In the present chapter we shall discuss the consequences the finite number of particles have in the phenomenon of pairing phase transition in atomic nuclei. Finite size effects give rise to fluctuations of the pairing gap and thus of the correlation length (order parameter) ξ. Because ξ is much larger than the size of the nucleus, it comes as no surprise that in describing the phase transition in the small-particle superconductors one doesn't need the non-analytic functions necessary to account for the condensation in infinite systems. On the other hand, the phenomena in both systems are closely related and, in a system like the nucleus, we have the possibility of studying the transition in terms of the spectrum of individual states. Thus the transition from a pair-correlated to a normal system with increasing angular momentum involves the coupling between rotational bands associated with the ground state and with excited (few quasiparticle) states.

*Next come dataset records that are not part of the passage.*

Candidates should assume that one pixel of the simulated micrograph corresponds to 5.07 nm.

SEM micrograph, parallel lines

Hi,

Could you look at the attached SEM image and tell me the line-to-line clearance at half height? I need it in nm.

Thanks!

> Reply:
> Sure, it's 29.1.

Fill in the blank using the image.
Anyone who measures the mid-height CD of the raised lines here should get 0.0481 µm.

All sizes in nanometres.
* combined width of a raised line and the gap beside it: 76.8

Because all the transitions we shall treat are connected with level crossings at zero temperature, it is more appropriate to talk about quantal phase transitions (see Sachdev (1999)).

The variation of the moment of inertia I of rotational bands with angular momentum provides one clue to the variation of the pairing gap with angular momentum. This is because the moment of inertia has a simple monotonic dependence on Δ. In characterizing a superfluid nucleus the moment of inertia I of the rotational bands and the energy of the lowest non-collective excitations 2Ev play a central role.